On every hand were subjects appealing to the artistic sense, but the descending night made any sketching or photographing out of the question until morning. We would spend the whole of the next day, however, in the enchanting spot, and so, agog with enthusiasm, we sought our room and went early to bed. Sometime in the ,night, a sound awakened me, the patter of rain upon the roof. By morning there was a steady downpour without a rift in the leaden sky. We made some remarks to the chambermaid about having understood that it never rained in Southern California after the middle of April. She said she didn't know much about this climate, having been here only a few months—she was from back East herself—but she had heard the boss say he thought we were in for a three days' storm.

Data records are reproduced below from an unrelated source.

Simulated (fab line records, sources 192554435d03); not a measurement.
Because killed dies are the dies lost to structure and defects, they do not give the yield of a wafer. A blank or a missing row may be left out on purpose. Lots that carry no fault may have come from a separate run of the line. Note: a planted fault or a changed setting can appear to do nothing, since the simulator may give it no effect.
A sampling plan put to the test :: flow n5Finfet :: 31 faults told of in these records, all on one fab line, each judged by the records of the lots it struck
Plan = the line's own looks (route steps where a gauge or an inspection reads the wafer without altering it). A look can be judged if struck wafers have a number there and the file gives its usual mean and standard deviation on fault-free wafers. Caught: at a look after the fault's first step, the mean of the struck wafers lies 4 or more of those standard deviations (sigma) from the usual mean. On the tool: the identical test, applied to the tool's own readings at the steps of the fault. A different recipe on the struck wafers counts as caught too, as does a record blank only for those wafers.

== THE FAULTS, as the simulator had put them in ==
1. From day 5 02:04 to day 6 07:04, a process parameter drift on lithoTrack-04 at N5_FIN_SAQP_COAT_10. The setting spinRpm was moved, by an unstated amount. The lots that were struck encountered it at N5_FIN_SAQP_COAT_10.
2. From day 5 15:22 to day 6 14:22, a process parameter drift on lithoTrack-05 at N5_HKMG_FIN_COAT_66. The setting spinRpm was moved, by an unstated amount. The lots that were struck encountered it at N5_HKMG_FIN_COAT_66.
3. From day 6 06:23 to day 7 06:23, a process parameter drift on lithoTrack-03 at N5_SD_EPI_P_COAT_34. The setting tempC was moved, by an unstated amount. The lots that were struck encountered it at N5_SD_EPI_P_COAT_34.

We sighed. Accommodations were exceedingly poor. Our room was cold, of course; no dyed-in-the-wool Southern Californian would think of sup-plying fire in your room—it would be an insult to the climate. There were leaks in the ceiling. The public sitting-room, normally cheerless and dark, was made more so that morning by the concentrated gloom of an assemblance of three or four other storm-stayed travelers who had nothing to do but read back-number literature and grumble about the weather. Even the prospect of a good dinner was denied us, for never elsewhere, East or West, had we encountered the like of the bill-of-fare offered by that rustic hostelry with its fried onions, boiled cabbage, rank butter, and bloody bones of bull steak—served on cold, greasy plates upon a grimy table cloth. Alas for the sunshine of Camulos, the radiance of the San Fernando Valley, the happy gypsy meals by the flowery roadsides; alas for our carriage trip-was it to end like this?

The day dragged wearily on. Sylvia, wrapped in a shawl and coat, attempted to work at a dejected sketch in our chamber; while I sat drearily writing up my notes in a corner of the public sitting-room where there was a shred of fire smoldering in a rusty grate. Matters were not helped any by the cheerful assurance of our hostess that a rain like this would cause all the rivers between there and San Diego, several of which were on our map to be crossed, to rise so as to be unfordable for at least a week.

"But it won't wash away the bridges," said I anxiously.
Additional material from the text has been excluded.